British Airways’ parent International Consolidated Airlines Group SA (IAG) offered antitrust concessions to European Union regulators reviewing its bid for Deutsche Lufthansa AG (LHA)’s BMI unit.
The European Commission extended its deadline to rule on the deal until March 30 after it received an offer from the company to alleviate possible competition concerns, according to a filing on its website today. The Brussels-based regulator didn’t give any details of the proposal.
IAG agreed in December to buy BMI’s main operations, based at London’s Heathrow airport, for 172.5 million pounds ($270 million.) Chief Executive Officer Willie Walsh said the deal was a “unique” opportunity, even amid tough economic conditions. BMI holds 8.5 percent of takeoff and landing slots at Heathrow, which operates at 99 percent of capacity and won’t be allowed to add a third runway, according to Prime Minister David Cameron.

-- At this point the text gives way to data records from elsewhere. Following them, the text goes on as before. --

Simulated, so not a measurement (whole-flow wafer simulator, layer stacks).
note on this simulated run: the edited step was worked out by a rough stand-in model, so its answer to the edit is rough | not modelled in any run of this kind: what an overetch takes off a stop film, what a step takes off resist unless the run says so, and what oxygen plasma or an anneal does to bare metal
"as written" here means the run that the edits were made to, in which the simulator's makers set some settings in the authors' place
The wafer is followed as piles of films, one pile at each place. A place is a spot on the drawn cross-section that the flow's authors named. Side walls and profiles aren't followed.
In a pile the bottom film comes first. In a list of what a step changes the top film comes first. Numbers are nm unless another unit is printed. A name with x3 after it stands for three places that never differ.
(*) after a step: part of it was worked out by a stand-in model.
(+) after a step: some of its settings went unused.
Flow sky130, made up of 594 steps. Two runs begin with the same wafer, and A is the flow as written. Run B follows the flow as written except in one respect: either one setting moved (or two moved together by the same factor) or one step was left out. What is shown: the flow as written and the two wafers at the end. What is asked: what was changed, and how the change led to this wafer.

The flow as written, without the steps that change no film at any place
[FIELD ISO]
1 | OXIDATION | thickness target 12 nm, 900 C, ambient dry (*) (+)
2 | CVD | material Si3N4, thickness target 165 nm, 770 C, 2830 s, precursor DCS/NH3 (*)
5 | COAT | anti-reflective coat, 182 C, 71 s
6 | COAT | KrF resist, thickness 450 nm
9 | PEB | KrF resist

IAG is working with the EU and is “confident” that it will receive regulatory approval for the deal, Laura Goodes, a London-based spokeswoman, said today. She declined to comment on the content of the proposed competition remedies.
U.K. billionaire Richard Branson’s Virgin Atlantic Airways Ltd. also made an offer for BMI and has said British Airways is “already too dominant” at Heathrow and that competition authorities should be concerned.
Lufthansa, Europe’s second-biggest airline, will sell BMI’s discount unit BMIBaby in a separate deal.